With respect to debt recovery, the FMAA states that each Chief Executive must pursue the recovery of debt unless the debt has been written off, the Chief Executive is satisfied that the debt is not legally recoverable, or the Chief Executive considers that it is not economical to pursue recovery of the debt.
Most recently, pursuant to the Government Resources and Accounts Act, 2000, a permanent head of a department is separately appointed by the Treasury as an accounting officer.
The United Kingdom has specific guidelines set out in the Government Accounting Manual, which deals with the recovery of overpayments and losses. In the case of overpayments, recovery is often pursued through a salary deduction or through the common law right of set-off. The Manual provides a detailed analysis of the common law right of set-off, including a description of the right, the effect of the Limitation Acts, and possible defences against recovery such as estoppel, change of position, and good consideration. The Manual also provides guidelines in cases where the overpayment involved bad faith on the part of the payee and prosecution or disciplinary action may be appropriate.

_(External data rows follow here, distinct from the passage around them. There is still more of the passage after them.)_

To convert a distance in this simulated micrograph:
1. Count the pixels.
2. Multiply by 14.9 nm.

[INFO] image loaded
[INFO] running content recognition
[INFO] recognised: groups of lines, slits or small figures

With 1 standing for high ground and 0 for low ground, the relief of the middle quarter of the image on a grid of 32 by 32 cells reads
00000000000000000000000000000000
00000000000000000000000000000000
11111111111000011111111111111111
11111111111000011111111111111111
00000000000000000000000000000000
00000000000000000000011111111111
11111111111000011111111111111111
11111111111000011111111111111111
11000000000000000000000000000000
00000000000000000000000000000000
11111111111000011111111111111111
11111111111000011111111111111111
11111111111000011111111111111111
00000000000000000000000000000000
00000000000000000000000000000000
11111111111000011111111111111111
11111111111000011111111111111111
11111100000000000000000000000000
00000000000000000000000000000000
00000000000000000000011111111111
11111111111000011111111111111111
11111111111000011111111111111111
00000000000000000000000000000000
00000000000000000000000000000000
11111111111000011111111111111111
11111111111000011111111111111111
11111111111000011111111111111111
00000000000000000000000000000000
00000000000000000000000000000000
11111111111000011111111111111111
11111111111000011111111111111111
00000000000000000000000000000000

The Parliamentary Ombudsman is empowered, under the Parliamentary Commissioner Act, 1967, to investigate complaints referred by members of Parliament from members of the public who consider they have suffered injustice as a result of maladministration. The Parliamentary Ombudsman may recommend that the department or agency should provide redress for the complainant (and for any others who may have suffered in the same way). Redress may be an explanation, an apology, an undertaking to improve procedures or systems, an ex gratia payment, or a combination of such measures. The Ombudsman's recommendations on remedies are not legally binding and can be rejected.